620 posts, read 1,198,606 times
Reputation: 476
Quote:
Originally Posted by Silver8ack View Post
I got out of a 7 year relationship about a year ago, and I have to say I haven't been this happy in a looong time. The truth is no matter what women want to believe, men generally grow tired of the relationship the longer it goes on. They get tired of the same conversations, the same sex, the same fights. We love the beginning just like you women do. It's exciting and new, the sex is fresh, it's a surprise everyday.

But unlike men, (again generally) women tend to perceive the bond between her and her partner growing stronger the longer the relationship goes on while men are wanting fresh and new and are rejcting towards monotony.

I think that is one difference between now and the past, more men are throwing off the "responsibilities" of that relationship more than before when men would just accept it as part of life. This leads women to think of men as selfish and "only caring about themselves" Well, we are but what is wrong with that? We're taking responsibility for our own happiness. Yes we're placing it above your needs and wants but in the end we are doing what is right for us. Yes, we can work on the relationship , get counciling, etc. but why even do that when in the end it's still monotonous, it's still a routine.

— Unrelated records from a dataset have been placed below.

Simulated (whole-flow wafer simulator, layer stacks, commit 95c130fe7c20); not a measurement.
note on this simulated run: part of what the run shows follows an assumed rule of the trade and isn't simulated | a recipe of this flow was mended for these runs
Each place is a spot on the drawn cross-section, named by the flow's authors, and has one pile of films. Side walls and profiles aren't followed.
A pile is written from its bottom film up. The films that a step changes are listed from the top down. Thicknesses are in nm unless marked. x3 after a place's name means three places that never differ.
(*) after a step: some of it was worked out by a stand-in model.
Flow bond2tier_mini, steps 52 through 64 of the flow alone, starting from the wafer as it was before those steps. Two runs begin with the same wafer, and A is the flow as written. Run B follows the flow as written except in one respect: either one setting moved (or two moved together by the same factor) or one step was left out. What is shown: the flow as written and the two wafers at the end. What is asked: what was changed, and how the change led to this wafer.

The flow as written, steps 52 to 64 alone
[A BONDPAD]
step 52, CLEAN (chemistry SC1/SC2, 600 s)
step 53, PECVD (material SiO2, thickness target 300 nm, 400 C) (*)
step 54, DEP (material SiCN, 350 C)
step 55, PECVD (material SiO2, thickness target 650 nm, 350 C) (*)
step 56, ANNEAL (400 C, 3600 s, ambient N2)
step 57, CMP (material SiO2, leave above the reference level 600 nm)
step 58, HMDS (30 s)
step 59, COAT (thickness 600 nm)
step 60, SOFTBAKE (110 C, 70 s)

But honestly, unless you're having kids, why would a man get married, when so many women now days subscribe to the hook up culture?

I think that is aother difference than before, single women (any even married) are willing to participate in just hooking up which satisfies many mens immediate desire for companionship. Then when a woman comes along who "isn't giving away the milk for free" she will get passed over by more desirable men as he can just move on to the next one who is giving it away. Now this woman can rope in a less desirable man. But she is ultimately never truly satisfied as he is not the man from her fairy tale dreams.

Disclaimer* I realize there are many relationships not like this, but for me and the world I live in, this is generally the way it is.
This is true. I'm 20. I can't even stand my mom. She wants me to do something every day. I get tired of seeing the same face again every day. My dad too. Anyone who I see everyday I get tired off and annoyed with. And my mom is an old school lady in her 60's, she doesn't drink or act childish or annoying like most women. I can't imagine being its a girl my age everyday for even a month.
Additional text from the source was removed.